The Challenge
A growing DTC beauty brand had built a strong product and a loyal in-person following — but had never invested in email marketing. There was no list strategy, no automation, no segmentation, and no systematic way to communicate with customers after their first purchase. Every sale was essentially a cold acquisition with no retention layer underneath it.
The brand was leaving money on the table with every transaction. Customers would buy once and disappear into silence — not because they didn't love the products, but because there was no follow-up, no relationship, and no reason to come back on a schedule. The opportunity was significant, and entirely untapped.
"Every sale was a cold acquisition. There was no retention layer underneath."
The Approach
Before building anything, I spent time understanding the brand's customer base — who was buying, how often, what they were repurchasing, and where they were dropping off. This data shaped every strategic decision that followed.
Phase 1 — Foundation.
- Platform Migration. Migrated the brand to Klaviyo for sophisticated automation, advanced segmentation, and deep integration with their e-commerce stack — chosen deliberately because Klaviyo's revenue attribution would make ROI provable from day one.
- List Hygiene & Segmentation. Cleaned and structured the existing database, building foundational segments based on purchase history, engagement, and product affinity.
- Core Automations. Built the essential flows — welcome series, post-purchase, abandoned cart, browse abandonment, and win-back — generating revenue around the clock.
Phase 2 — Campaign Engine.
- Campaign Calendar. A 12-month calendar anchored around key commercial moments — Valentine's Day, Mother's Day, Black Friday, seasonal launches — with supporting content campaigns in between.
- Segmented Sends. As purchase data accumulated, campaigns became increasingly targeted: high-value customers received different messaging than first-time buyers, and revenue per recipient climbed consistently.
- Testing & Optimization. A/B testing across subject lines, send times, creative, and CTAs — each test improving the next campaign in a compounding loop of marginal gains.
What I Learned
- Start with automations, not campaigns. The flows run forever. A well-built welcome series outperforms most campaigns you'll ever send, with zero ongoing effort after the build.
- Data compounds. The first three months are just the foundation. By month six, segmentation becomes genuinely powerful; by month twelve, campaigns feel almost personal at scale.
- Consistency beats brilliance. A steady cadence of good emails outperforms sporadic masterpieces.

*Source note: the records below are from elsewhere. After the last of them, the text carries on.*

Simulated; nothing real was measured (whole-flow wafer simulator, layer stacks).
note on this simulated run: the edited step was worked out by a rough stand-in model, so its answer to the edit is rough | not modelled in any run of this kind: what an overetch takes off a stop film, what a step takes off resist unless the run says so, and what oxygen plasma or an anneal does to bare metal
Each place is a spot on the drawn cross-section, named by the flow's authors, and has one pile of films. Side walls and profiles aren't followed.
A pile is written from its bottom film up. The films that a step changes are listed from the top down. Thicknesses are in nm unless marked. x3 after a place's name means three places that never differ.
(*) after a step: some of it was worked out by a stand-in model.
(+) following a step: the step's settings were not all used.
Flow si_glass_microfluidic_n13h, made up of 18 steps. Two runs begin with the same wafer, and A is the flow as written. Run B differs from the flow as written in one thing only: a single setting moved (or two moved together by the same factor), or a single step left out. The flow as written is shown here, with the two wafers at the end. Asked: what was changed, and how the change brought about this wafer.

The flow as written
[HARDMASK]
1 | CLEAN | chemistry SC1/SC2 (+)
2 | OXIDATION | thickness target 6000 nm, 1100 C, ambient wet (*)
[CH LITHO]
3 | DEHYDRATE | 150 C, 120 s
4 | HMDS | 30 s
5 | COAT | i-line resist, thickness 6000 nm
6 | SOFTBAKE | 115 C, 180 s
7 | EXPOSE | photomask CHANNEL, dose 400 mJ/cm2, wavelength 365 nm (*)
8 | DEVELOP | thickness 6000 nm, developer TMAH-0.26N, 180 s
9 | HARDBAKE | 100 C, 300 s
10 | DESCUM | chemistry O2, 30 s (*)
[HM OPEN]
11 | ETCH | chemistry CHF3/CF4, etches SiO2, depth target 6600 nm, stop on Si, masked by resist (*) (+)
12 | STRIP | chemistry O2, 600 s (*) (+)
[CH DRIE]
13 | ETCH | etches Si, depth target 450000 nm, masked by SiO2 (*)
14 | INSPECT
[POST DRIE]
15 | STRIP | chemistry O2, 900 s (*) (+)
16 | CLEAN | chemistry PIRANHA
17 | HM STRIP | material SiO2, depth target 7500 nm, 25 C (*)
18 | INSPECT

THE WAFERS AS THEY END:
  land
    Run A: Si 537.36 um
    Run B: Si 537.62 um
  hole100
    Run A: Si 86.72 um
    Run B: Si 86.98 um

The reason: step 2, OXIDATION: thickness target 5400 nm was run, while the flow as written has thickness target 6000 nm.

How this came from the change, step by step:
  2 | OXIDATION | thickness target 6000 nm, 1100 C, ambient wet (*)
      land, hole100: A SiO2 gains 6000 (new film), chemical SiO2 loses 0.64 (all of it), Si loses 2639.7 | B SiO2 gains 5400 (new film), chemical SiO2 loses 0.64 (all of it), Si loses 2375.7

- Attribution matters. Platform-level revenue attribution was the single most important factor in proving value to leadership and securing continued investment.
What started as zero became the brand's most reliable and profitable marketing channel. Email didn't just generate revenue — it created a direct relationship no paid channel can replicate. The brand now had something it didn't before: owned audience infrastructure.